Coding (2 rounds): one standard coding round, one ML coding round. the standard round was a medium-difficulty graph problem. the ML coding round was more interesting: implement a simplified version of a nearest-neighbor search over embeddings, evaluate a few distance functions, and then discuss how you'd scale this. no sklearn, write the math yourself. they gave me numpy.

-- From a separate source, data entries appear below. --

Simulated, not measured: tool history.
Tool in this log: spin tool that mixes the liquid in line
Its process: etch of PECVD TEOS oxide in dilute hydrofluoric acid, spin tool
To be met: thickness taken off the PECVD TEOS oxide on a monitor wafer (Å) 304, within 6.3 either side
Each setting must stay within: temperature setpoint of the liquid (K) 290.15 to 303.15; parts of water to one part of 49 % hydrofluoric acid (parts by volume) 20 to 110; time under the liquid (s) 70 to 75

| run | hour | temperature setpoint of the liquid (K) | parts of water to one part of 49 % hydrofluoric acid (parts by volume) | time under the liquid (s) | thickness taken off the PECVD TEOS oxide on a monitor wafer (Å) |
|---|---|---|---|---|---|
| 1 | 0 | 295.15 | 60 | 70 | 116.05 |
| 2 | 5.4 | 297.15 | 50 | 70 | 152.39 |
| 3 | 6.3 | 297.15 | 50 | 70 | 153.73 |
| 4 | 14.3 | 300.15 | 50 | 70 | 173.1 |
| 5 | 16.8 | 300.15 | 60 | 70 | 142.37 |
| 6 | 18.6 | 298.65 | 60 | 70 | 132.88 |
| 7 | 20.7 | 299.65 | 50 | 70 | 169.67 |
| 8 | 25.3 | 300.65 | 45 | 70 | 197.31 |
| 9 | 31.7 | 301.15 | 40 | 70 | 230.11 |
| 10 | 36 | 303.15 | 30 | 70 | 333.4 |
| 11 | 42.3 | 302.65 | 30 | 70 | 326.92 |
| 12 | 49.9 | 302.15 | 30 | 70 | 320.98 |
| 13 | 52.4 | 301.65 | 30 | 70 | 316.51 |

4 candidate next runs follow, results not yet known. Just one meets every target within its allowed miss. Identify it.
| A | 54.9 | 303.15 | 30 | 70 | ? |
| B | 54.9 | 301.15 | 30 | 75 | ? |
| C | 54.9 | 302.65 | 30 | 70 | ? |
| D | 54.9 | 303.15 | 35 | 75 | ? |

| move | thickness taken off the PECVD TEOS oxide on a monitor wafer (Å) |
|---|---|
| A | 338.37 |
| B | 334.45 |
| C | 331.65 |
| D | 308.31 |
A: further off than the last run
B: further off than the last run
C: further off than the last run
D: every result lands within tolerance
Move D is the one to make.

ML system design (1 round): i got 'design a ranking system for airbnb search results'. this is as on-brand as it gets. i started with clarifying questions: what's the primary metric (bookings? clicks? satisfaction scores?), what's the latency constraint, what signals do we have. they wanted to see the full pipeline: candidate retrieval, feature engineering, model choice (they asked me to compare gradient boosted trees vs a two-tower neural network for retrieval), offline eval with holdout sets, online A/B test design, and monitoring for model drift. we spent 20 minutes just on the monitoring piece. they care a lot about how you'd detect that your model is degrading in production.

ML depth / research interview: this felt more like a PhD-style discussion. they gave me a paper-adjacent problem about handling position bias in ranking data (users click on top results more regardless of quality). we talked about inverse propensity scoring, unbiased learning-to-rank methods, and logged bandit feedback. if you don't know what position bias is, add it to your prep list.

Behavioral: same format as every other role. "for 'be a host'..." etc.

comp note: the L5 MLE offer i received was base around $200-220k SF range plus RSUs. i framed it as ballpark "a friend got."

prep resources that actually helped: the Airbnb engineering blog (they've posted about their ranking and search systems), the RecSys conference papers on learning-to-rank, and honestly just being able to talk concretely about tradeoffs rather than naming-dropping buzzwords.

5 replies

ds_dmitri

the position bias question is genuinely hard and specific. can you share more about how deep you needed to go on IPS? like did they want the math of the estimator or just the concept?

ml_mike

they wanted the conceptual framing first (what problem does IPS solve, why does naive training on click data create a biased model) and then asked me to sketch the reweighting formula. i could do it at a high level, not perfectly, and they were fine with that. they pushed harder on 'what are the failure modes of IPS in practice' which is: high variance when propensities are very small (rare positions), and you need a large enough dataset. i knew enough to have a real conversation, not memorize a textbook derivation.

growth_gabe

the 'what metric are you optimizing' clarifying question is so important in ML design rounds and people skip it. of course if your primary metric is bookings you design a very different model than if it's listing-quality satisfaction scores.

numbers_only

$200-220k base L5 MLE SF 2026 checks out. RSU refreshers at airbnb have been reasonable post-IPO, heard 4-year vest with 1-year cliff. total comp probably $350-420k depending on stock price at time of grant and grant size.

infra_ines

the model monitoring question is one of those things that separates people who've actually run a prod ML system from people who've only trained models in notebooks. glad to hear they're asking it seriously.